Tagged seal on South Whames 73212Tagged as a weaned pup on the Isle of May in November, 2011

2 Branded Seals on Longstone Island C9 and 3VC9 branded as an adult breeding female on 21/11/1989 and 3V branded as a weaned pup on 30/11/1991 both from the Isle of May as part of the long term study population.

Tagged seal on Longstone Island 72912  -- Tagged and released by the SSPCA at Inverkeithing in 2012.  Probably a pup also born on the Isle of May in the autumn of  2011 as most of the grey seals they rehabilitate are from that breeding colony.

Tagged seal on Longstone 73065 - Tagged as a weaned pup on the Isle of May in November, 2011

Branded seal on Longstone with a big   A number of weaned pups were all branded with a big V in the middle of their backs so they could be identified to year of birth.  So this guy was branded in November 1991.  This was the only year they did this cohort branding in the end, so if you see any more, they will all be 1991 animals (so 22 years old!)

Tagged seal on Scarcar Island 73189 - Tagged as a weaned pup on the Isle of May in November, 2011

Tagged seal on Longstone 73020 - Tagged as a weaned pup on the Isle of May in November, 2011

Tagged seal on South Whames 72896 - Tagged as a weaned pup on the Isle of May in November, 2009

This is fascinating stuff and next I see these seals I will know how old they are by just looking but I will still send my sightings off as it is more important to them than it is me. 

I would like to thank the guys for all their hard work and keep it up guys.

These are some of the seals we see around the Farnes. 


Friday, 20 September 2013

Artic Skua

We have had a good few Artic Skuas around the Farnes lately and they have been doing what they do best and attack other birds for their food. We also saw one sitting on the rocks at Blue Caps and it was not bothered at all. It was just a pity it was directly into the sun. 

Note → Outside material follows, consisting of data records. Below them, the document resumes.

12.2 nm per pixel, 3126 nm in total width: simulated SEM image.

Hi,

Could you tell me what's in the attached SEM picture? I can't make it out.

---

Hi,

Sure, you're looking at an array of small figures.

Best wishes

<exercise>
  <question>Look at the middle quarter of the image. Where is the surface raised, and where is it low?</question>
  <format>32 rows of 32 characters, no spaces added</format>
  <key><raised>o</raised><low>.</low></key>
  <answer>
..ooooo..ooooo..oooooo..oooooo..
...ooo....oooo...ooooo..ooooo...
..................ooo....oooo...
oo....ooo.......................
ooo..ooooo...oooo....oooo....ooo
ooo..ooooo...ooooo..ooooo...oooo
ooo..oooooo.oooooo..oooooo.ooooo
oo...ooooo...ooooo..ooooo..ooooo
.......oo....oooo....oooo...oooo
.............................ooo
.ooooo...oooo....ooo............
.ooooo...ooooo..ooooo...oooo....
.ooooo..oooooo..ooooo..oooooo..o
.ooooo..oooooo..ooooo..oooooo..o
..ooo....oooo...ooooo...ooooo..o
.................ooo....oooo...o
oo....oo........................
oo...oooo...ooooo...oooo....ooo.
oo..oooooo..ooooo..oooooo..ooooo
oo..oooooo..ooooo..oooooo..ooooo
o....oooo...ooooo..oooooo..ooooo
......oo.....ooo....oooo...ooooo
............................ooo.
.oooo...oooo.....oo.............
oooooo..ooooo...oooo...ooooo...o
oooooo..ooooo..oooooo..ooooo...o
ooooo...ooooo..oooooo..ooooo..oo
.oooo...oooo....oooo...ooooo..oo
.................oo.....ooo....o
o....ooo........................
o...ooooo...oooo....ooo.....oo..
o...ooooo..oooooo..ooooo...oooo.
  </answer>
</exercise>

Here are a few pictures for you.

Monday, 9 September 2013

Sunset Cruises

The Sunset Cruises are now finished for the year and I must say they are the best trips. In the breeding season we have watched Jumplings (Guillemot Chicks) take that leap of faith. We have had the perfect light for all our photographers that have joined me and most of all we had had some cracking sunsets.

Here is some pictures I have taken throughout the year and we will be doing them again next year so if your into Photography this is a must. If your not into photography then you will not be disappointed with this trip so why not join me next year.

Saturday, 7 September 2013

Grace Darling

September 7th 1838 the Rescue Mission

William Brooks, the youngest Darling living at home, was away fishing at Seahouses when the shipwreck occurred. This meant that only Grace and her parents were in the lighthouse, at the mercy of the dreadful storm. 

Grace, unable to sleep, was watching the storm through her bedroom window. She saw a large, black shape on Big Harcar Rock. Grace woke her father and with a telescope they studied the wreck for signs of life. They were none. Grace watched and watched and as daylight crept in around 7am Grace saw movement on the rock. There were indeed survivors of the wreck, two or three perhaps. William thought the sea was to rough for the lifeboat from Seahouses to set out, so he pondered what to do. 
He knew the rocks and he knew the tides but was still not sure. Grace pleaded with her father to try and rescue them.
As Grace's mother watched her husband and daughter push the 20 foot coble out into the sea she feared the worst. 

William decided that he would go on the south side of the rocks and this would give him more shelter from the stormy seas. Grace and her father rowed the boat around Blue Caps towards Big Harcar defying the wind, swell and spray and made it to the wreck. William then realised that 2 trips woul have to be done. 

William and Grace managed to get the boat close to the rock so that William could jump of to see the survivors. Grace held the boat while her father gathered together the weakest survivors and attempt to get them onto the boat. 
I could imagine that it was a hard decision to make which ones he took first but he did take Mrs Dawson with him but her two small children were dead and persuaded to leave them on the rock. 

I could not have done that if it was me but I suppose he did not want to lose another life. An injured man was next, but William needed some strong men to help him. He took John Tulloch and John Nicholson but this left Daniel Donovan and 3 others on the rock, plus the bodies of Reverend Rob and Mrs Dawson's children. 

They made it back to the Longstone and then he went back with the 2 survivors to rescue the remaining survivors. The 3 bodies were left on the rock until it was safer to collect them. 

Can you imagine the mixed feelings between Grace and William. It would have been joy, fear and sorrow for Mrs Dawson's loss, all mixed into one. 

  This is the report that William Darling sent to Trinity House 

 This is Grace Darling's window she looked out of during that stormy night. 

Today was 175 years since that famous day and the RNLI laid a reef on the water to celebrate our hero Grace Darling. We can not forget her father William either as he was a hero to.

They were going to try and row an old lifeboat out to the Longstone but the weather was to bad for them to do it. They however did row it out as far as they could and I have to take my hat off to the guys for doing it.

These are some pictures from today's adventures.

 The old and the new together as they come into the harbour.